How to Avoid Headphone Hair: No More Bad Hair Days

A man wearing headphones has his hair flattened by the headband. (From: Unsplash)
A man wearing headphones has his hair flattened by the headband. (From: Unsplash)

We independently review all our recommendations. Purchases made via our links may earn us a commission. Learn more ❯

Put a stop to worrying about headphone hair with this comprehensive guide on what it is, how to fix it, and how to prevent it.

Ever needed to remove your headphones after some time in the office, only to find a dent on your hair, where your headphone band used to be?This can make you feel a bit conscious about how you look, especially when professional environments like the workplace require you to always be on your best appearance.

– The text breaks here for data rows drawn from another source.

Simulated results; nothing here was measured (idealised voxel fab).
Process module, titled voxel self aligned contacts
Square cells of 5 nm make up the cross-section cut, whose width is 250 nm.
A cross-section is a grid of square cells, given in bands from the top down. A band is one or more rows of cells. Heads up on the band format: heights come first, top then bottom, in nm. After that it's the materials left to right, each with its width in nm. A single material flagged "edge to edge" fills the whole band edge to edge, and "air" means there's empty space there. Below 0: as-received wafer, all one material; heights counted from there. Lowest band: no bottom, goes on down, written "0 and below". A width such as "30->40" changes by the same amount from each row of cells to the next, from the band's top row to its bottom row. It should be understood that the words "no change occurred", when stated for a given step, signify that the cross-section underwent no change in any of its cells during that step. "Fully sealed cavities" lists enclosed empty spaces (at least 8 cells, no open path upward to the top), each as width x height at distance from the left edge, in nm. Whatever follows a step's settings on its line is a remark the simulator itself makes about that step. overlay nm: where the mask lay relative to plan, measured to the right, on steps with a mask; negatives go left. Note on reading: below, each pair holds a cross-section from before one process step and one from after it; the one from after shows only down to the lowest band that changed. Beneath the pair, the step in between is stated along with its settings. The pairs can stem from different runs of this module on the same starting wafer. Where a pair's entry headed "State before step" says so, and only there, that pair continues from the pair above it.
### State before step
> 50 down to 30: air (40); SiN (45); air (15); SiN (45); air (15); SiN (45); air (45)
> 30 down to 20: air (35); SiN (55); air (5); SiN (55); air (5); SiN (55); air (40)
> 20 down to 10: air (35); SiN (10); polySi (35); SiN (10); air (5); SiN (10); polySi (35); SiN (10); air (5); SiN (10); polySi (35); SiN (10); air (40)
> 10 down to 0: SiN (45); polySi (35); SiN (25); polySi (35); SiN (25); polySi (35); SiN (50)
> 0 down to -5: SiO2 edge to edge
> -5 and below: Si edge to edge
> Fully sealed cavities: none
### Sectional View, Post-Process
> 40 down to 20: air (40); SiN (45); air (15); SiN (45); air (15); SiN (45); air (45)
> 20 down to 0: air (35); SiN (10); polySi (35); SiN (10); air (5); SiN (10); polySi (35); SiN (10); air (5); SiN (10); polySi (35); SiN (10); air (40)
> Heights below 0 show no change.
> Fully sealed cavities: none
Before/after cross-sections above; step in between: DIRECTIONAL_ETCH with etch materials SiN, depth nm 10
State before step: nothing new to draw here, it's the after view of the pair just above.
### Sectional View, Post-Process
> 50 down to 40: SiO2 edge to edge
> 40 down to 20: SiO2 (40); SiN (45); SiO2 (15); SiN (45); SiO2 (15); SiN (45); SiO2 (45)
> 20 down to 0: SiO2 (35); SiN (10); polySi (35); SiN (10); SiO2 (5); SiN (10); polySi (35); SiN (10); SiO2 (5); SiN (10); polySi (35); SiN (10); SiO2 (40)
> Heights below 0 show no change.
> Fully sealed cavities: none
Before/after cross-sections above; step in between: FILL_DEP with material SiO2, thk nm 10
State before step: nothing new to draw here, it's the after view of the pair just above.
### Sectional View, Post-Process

It gets even more frustrating when your headphone hair can’t be tamed even after combing it with your hands. At inopportune moments, like prior to important meetings, this can be extremely concerning, too!

A man wearing headphones has his hair flattened by the headband. (From: Unsplash)
A man wearing headphones has his hair flattened by the headband. (From: Unsplash)

If you’re tired of worrying about your hair each time you use your headphones, this guide is for you. In this article, we’ll discuss how to deal with “headphone hair,” and how you can prevent it from occurring in the future.

What Is Headphone Hair?

Fortnite player - Myth's headphone hair (From: Twitch/Myth)
Fortnite player – Myth’s headphone hair (From: Twitch/Myth)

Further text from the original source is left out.